Kilgore Trout was more or less invented by a friend of mine, Knox Burger, who was my editor in the early days. He did not suggest that I do this, but he said, you know, the problem with science-fiction? It's much more fun to hear someone tell the story of the book than to read the story itself. And it's true: If you paraphrase a science-fiction story, it comes out as a very elegant joke, and it's over in a minute or so. It's a tedious business to read all the surrounding material. So I started summarizing, and I suppose I've now summarized fifty novels I will never have to write, and spared people the reading of them.
While I recall Sturgeon's More Than Human as astonishing, nothing since has done much to sustain that impression. Apparently I thought The Synthetic Man was great too, and yet I don't even remember reading it.
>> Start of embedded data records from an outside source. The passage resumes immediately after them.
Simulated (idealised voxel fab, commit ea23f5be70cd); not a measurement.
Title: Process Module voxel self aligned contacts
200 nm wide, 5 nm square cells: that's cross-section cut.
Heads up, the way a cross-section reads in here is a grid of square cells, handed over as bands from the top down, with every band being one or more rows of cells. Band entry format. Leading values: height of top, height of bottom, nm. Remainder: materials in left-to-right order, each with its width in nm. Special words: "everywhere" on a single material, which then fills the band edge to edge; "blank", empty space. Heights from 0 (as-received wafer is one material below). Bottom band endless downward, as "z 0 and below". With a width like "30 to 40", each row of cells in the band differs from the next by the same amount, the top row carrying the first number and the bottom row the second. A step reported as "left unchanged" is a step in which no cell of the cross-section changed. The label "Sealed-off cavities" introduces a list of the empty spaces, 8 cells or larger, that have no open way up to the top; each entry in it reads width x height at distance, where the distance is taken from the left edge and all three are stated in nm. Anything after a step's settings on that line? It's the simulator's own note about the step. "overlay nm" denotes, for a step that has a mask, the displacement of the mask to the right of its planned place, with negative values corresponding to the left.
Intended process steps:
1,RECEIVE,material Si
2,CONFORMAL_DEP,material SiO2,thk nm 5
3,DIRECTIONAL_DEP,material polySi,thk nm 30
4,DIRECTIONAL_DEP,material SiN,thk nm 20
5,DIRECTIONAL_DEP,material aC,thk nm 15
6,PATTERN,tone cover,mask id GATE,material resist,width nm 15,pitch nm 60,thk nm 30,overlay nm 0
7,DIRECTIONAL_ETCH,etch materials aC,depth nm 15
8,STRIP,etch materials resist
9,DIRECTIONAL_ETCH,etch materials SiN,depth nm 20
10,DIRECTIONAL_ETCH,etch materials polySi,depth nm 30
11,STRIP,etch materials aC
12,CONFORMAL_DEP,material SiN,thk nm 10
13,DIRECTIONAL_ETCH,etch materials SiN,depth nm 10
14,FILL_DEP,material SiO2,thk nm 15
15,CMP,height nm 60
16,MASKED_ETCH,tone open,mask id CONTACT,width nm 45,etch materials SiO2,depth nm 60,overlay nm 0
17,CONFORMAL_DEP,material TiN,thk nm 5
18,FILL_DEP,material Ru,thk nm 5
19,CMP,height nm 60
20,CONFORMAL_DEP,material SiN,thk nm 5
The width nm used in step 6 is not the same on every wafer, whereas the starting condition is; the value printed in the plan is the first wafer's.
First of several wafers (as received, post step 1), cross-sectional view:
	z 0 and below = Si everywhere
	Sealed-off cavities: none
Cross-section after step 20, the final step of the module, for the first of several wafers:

Anyway, the six stories collected as Starshine mostly represent sparky, original ideas, and Sturgeon's prose is jazzy and engaging, or should be engaging, bespeckled as it is with unexpected and often startling images; and yet I kept finding myself thinking that Vonnegut had a point, even though Vonnegut's point was never anything to do with the quality of what his friend wrote. The energetic style isn't really a problem and never quite becomes as irritating or yappy as Kornbluth could occasionally be after a major Sunny D jag, but the ideas at the heart of these tales somehow feel convoluted and unlikely for the sake of convoluted and unlikely, as though Sturgeon wrote to see whether he could pull it off, imposing what might at least seem like internal logic on this stuff; and I found it hard to care. For all that Sturgeon wrote well, I was left without any idea as to why he wrote these.
Friday, 9 August 2024
William and the Space Animal
Richmal Crompton William and the Space Animal (1956)
This is yet another book I had as a kid, and I'm pretty sure it had been one of my dad's books from when he was a kid which eventually found its way into my possession along with a stack of Eagle annuals; and yet I never actually read it, the words to illustrations ratio being incompatible with my attention span at the time even though it looked kind of interesting and I remember wondering what happened in the story - or the main story, William and the Space Animal being one of the five assembled herein. Remember kids, next time some shiny-eyed arsehole tells you how such and such a piece of garbage at least gets kids reading, this usually means the kids in question will try to read as much Doctor Who, Harry Potter, or Clifford the Big Red Dog as they can get their hands on. It doesn't inevitably lead to Crime and Punishment.
Anyway, I sought out a new copy because I felt I owed it to my five-year old self, the illiterate little bollix; and because the other William book I read was fucking great.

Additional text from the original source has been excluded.